Thursday, November 16, 2017

Lifeboat (1944)

Director: Alfred Hitchcock

Writers: John Steinbeck, Jo Swerling

Composer: Hugo Friedhofer

Starring: Tallulah Bankhead, William Bendix, Walter Slezak, Mary Anderson, John Hodiak, Henry Hull, Heather Angel, Hume Cronyn, Canada Lee, William Yetter Jr.

More info: IMDb

Tagline: Who goes Primitive first...A man...Or a woman...adrift in an open boat?
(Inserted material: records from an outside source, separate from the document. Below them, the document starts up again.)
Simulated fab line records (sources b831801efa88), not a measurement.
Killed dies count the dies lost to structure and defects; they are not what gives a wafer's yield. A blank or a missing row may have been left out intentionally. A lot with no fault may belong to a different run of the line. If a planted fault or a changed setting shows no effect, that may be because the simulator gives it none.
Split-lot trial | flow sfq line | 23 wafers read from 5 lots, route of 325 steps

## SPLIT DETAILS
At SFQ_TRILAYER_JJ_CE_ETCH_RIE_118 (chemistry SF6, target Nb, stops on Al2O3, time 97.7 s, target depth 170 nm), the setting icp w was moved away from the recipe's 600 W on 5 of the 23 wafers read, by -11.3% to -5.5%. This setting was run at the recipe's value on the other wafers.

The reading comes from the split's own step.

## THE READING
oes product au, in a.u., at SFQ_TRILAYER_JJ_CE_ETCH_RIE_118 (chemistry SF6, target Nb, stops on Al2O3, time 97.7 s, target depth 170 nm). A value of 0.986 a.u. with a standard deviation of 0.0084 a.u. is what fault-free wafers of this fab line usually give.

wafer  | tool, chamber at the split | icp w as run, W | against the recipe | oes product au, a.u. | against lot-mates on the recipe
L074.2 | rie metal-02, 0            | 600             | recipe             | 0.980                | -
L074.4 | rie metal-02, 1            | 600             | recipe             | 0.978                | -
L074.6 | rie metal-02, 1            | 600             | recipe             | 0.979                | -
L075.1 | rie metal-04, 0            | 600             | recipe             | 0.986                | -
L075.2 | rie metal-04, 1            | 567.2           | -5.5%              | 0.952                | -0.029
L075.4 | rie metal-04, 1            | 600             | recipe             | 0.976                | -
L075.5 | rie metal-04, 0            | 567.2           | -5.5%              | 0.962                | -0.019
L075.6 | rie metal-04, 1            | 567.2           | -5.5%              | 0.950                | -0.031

Plot: Several survivors of a torpedoed ship find themselves in the same boat with one of the men who sunk it.



My rating: 7.5/10

Will I watch it again?  Probably.

I interviewed film composer David Raksin, whose score credits go back to the mid-thirties, and he told me the story of when he inquired about scoring this picture.  Hitch said that he wouldn't use a composer as the audience would wonder where the orchestra came from since the movie was entirely set on a lifeboat at sea to which Raksin shot back something like, "the same place they'll wonder where the camera is coming from."  It's a good picture and it's striking in that it literally takes place on a lifeboat with a small handful of characters.  That can't be an easy thing to pull of but Hitchcock does it and does it well.  You do have to forgive a little bit of the dialogue and perhaps some acting as this was made before the War's end but it works.  There's a little romance, some intrigue and suspension.  What surprises me most of all is that ending.  It should get some emotional response from just about anyone.  It's different, I'll say that much.